ProLogium’s Dunkirk facility is planned in phases, with an initial 2 GWh pilot line targeted for 2026-2027, scaling to 48 GWh by 2030. The company received approximately €1.5 billion in French government subsidies, the largest single subsidy package for a foreign battery investment. ProLogium has partnerships with Mercedes-Benz and BMW for solid-state cell development, and its French operations will serve as the technology scaling bridge between laboratory prototypes and mass production.
The ProLogium investment represents a technology hedge for France: if solid-state batteries achieve commercial viability at scale (which remains uncertain given manufacturing yield challenges), France would be positioned as a first-mover manufacturing location for the most advanced battery technology globally.
The Hauts-de-France Battery Valley Ecosystem
The concentration of battery manufacturing investment in the Hauts-de-France region is creating a self-reinforcing industrial ecosystem that extends well beyond cell production. A comprehensive supply chain is developing around the gigafactories.
Raw material processing: Orano (formerly Areva’s nuclear fuel subsidiary) is investing €1 billion in a lithium conversion plant in Dunkirk, processing lithium spodumene imported from Australia into battery-grade lithium hydroxide. The plant will supply ACC and Verkor, reducing dependence on Chinese lithium refining (which currently controls approximately 65% of global lithium processing). Eramet is developing nickel and cobalt refining capabilities at Le Havre, creating a Northern French corridor for battery raw material processing.

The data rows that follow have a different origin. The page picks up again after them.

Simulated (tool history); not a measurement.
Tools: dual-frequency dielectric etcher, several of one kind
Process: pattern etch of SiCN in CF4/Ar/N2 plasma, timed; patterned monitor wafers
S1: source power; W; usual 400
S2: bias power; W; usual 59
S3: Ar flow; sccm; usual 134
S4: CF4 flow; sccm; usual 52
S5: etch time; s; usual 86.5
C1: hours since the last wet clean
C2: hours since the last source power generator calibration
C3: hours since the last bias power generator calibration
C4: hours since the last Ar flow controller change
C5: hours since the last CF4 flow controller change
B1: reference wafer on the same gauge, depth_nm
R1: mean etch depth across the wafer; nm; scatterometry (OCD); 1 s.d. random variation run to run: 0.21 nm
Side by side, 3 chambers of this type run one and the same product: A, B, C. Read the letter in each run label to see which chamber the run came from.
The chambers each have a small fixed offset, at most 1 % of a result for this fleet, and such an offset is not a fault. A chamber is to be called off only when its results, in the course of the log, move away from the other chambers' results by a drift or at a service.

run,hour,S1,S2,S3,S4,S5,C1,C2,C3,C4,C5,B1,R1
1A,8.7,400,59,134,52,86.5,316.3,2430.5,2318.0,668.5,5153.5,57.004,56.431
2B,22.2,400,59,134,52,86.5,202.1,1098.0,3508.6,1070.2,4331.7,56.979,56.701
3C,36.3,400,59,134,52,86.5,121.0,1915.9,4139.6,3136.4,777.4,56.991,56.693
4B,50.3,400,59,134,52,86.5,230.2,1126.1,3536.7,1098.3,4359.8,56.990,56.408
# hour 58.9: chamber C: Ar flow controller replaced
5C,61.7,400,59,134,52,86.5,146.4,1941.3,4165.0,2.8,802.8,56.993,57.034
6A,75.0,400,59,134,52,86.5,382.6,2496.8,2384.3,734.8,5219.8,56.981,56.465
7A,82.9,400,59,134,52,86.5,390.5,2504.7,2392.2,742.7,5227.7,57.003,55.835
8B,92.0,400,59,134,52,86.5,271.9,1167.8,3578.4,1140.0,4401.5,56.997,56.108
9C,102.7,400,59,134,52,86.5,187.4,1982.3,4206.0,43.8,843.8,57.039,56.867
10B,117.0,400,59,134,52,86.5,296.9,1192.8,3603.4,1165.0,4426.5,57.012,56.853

Component manufacturing: Umicore, the Belgian specialty materials company, is building a cathode active material plant in Nyons to supply the regional gigafactories. Faurecia (now FORVIA), the French automotive supplier, is expanding its battery housing and thermal management system production at facilities in Hauts-de-France. SKC, the Korean separator film manufacturer, has announced a €500 million investment in a separator production plant in Picardy.
Recycling and circular economy: Hydrovolt (a joint venture between Northvolt and Hydro) and SNAM (a French recycler) are establishing battery recycling facilities in the region, targeting the processing of end-of-life batteries from the first generation of EVs. The EU Battery Regulation (effective February 2024) mandates minimum recycled content in new batteries from 2031 — 16% recycled cobalt, 6% recycled lithium, 6% recycled nickel — creating structural demand for recycling infrastructure.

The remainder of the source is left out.